Tragically, the decline of religion in the West has done little or nothing to discourage the average individual succumbing, every now and again, to sociopathic orgies of self-worship.

God is not Great

says Christopher Hitchins. I say
god is great, only
with a small g
and atheism with a small a.

Memo. Beware taxi drivers who talk politics. Especially those who announce ‘I’m voting BNP’ and follow this by declaring ‘They should pull the shutters up!’[sic] These are the kind who may curtail your incredibly naive attempt to discuss such matters with a Travis Bickle glare and the accusatory conversation-stopper: ‘You’re toying with me mate, you’re toying with me!’

Racism is the refuge of the deranged sheep, the kind that has managed to furiously pull the wool into its own eyes.

Politics

we can set aside as easily as the cat its fur-ball,
the hedgehog its ticks.
Just remember: any creature can scratch, bring up its gall.

On Radio 4, a woman on the joys of wandering naked in a garden with fellow ‘naturists’, sniffing the roses etc. As if, while enacting a reversal of Adam and Eve’s shameful discovery, they might forget to notice each other’s nakedness. And that is what naturism is: dressing for indifference, as if this were, somehow, a virtue.

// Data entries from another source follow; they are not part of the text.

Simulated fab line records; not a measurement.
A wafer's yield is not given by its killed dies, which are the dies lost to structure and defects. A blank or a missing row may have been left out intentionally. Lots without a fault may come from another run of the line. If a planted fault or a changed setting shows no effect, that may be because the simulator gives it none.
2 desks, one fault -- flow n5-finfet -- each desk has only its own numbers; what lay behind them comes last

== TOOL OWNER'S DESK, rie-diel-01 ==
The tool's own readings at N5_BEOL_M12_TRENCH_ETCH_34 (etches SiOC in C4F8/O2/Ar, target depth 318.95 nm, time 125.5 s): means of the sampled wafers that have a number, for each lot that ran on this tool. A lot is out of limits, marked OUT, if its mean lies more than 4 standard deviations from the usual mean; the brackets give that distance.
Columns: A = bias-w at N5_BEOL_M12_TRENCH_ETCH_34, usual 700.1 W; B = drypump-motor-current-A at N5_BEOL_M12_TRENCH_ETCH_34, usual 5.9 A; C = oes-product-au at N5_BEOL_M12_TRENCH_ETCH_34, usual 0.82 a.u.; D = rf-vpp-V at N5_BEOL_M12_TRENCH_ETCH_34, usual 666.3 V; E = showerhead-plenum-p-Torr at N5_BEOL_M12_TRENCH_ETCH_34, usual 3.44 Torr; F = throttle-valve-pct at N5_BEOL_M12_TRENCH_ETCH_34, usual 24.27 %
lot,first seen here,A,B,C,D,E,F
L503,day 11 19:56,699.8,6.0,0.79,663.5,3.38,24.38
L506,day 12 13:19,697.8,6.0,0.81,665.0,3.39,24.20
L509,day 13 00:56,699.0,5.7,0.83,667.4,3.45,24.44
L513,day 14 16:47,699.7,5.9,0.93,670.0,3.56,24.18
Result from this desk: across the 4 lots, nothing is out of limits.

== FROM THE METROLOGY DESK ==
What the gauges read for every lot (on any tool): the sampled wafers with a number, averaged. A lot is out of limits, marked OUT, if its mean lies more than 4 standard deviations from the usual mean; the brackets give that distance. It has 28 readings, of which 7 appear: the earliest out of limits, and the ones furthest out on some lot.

Unless it is intended to remain hermetic, I think the worldlet created in any given poem should have at least some aspect of the familiar. But its greater obligation is to provide the Three S’s: Surprise, Surprise, Surprise.

Aerialist

To condemn the wide-eyed, well-balanced poem for staying on the fence
that is its glory
makes as much sense
as reprimanding a novel for telling a story.

Auden (who sang the praises of the permeable limestone landscape) called poetry ‘memorable speech.’ I think great, or even just good, poems should have at least an element of this; they should resonate in the way that a good song or piece of music does. If they manage that I will forgive them much, including a good deal of impermeability.

Historical irony should come tempered with humility. What Milosz called ‘praising art with the help of irony’ can ruin a poem. And weak irony, the smirk behind the frown (or behind the scream, in silly movies such as ‘Fright Night’) is good for nothing but guffaws. Yet irony is the iron in literature’s blood. Life itself is intrinsically ironic, its brightening flare never quite touching the end of the bricked-up tunnel.

Diversion

Having long since bypassed the old distillery,
we overshot the bypass. These days
most tributaries are in a hurry
to forget how to praise.

Thursday, July 22, 2010

An Ars Poetica In Fragments

Melbourne Alley 2004

I am not familiar with Jennifer Moxley's work, though I have come across her name before, usually on Ron Silliman's blog. And it is Ron I owe thanks to for providing a link to her recent Fragments of a Broken Poetics on Poetry Daily.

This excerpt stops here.